[RFC] [uTVM] AOT optimisations for Embedded Targets

Glad to have your feedback @areusch :smiley_cat:

I agree with you wholeheartedly, we need to be careful with naming here; based on your comments it might be good to pick something like --packed-functions which defaults to running MakePackedAPI? Maybe --packed-internal-functions or --packed-operator-functions?

Given the micro entrypoint is a C2 function, I’d propose we don’t add a C0 behaviour to the option. Is the use-case here to provide the C2 entrypoint for the application and also providing a C0 wrapper for operators in the same bundle with a different path in the application to allow calling them directly?

I thought on this a bit and potentially we should change the name of --micro-entrypoint to just --entrypoint and default it to packed which generates the packed function interface for module loading, a better name may be module to reflect the entrypoints purpose? This should provide us with the ability to name the relevant interface.

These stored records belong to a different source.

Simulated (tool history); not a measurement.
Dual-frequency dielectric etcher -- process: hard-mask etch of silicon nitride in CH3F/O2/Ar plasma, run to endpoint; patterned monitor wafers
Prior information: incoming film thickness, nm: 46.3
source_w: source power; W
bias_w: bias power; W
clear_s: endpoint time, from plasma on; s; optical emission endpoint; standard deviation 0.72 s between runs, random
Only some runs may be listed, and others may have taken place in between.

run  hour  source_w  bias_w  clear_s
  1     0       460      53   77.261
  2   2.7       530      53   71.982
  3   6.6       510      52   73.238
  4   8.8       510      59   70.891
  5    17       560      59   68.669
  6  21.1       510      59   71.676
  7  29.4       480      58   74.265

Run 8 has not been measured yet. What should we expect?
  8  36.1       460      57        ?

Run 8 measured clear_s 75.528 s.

As for implementing this in TIR, I believe there’s a few limitations in how much TIR understands structs which we’re proposing in [RFC] [uTVM] Embedded C Runtime Interface. Though I think we’re aligned in the view this should be done via code generation rather than this initial solution - I did have an implementation that filtered the passes based on the entrypoint function originally so I don’t think this is too hard to achieve.

This may be a place where we’re agreeing just in slightly different ways; the current standalone_crt has 82 files in it, providing a subset of these for an initial user scenario of taking a model and compiling it for deployment seems sensible to get people going. After the initial deployment of a model, integrating the whole standalone_crt may be necessary, at which point we shouldn’t prohibit that, it just takes a bit more understanding of the pieces you might need? In which case, my hope is the embedded interface allows that use case of deploying with a few headers and then expanding when your application demands it.

Ideally I’d like to land the micro entrypoint as a separate PR once 8023 lands; then we’ll have both pieces to underpin the runtime interface (even if these interfaces change). That allows us to focus on the interface and discuss cleaning this up as you’ve suggested :smile_cat: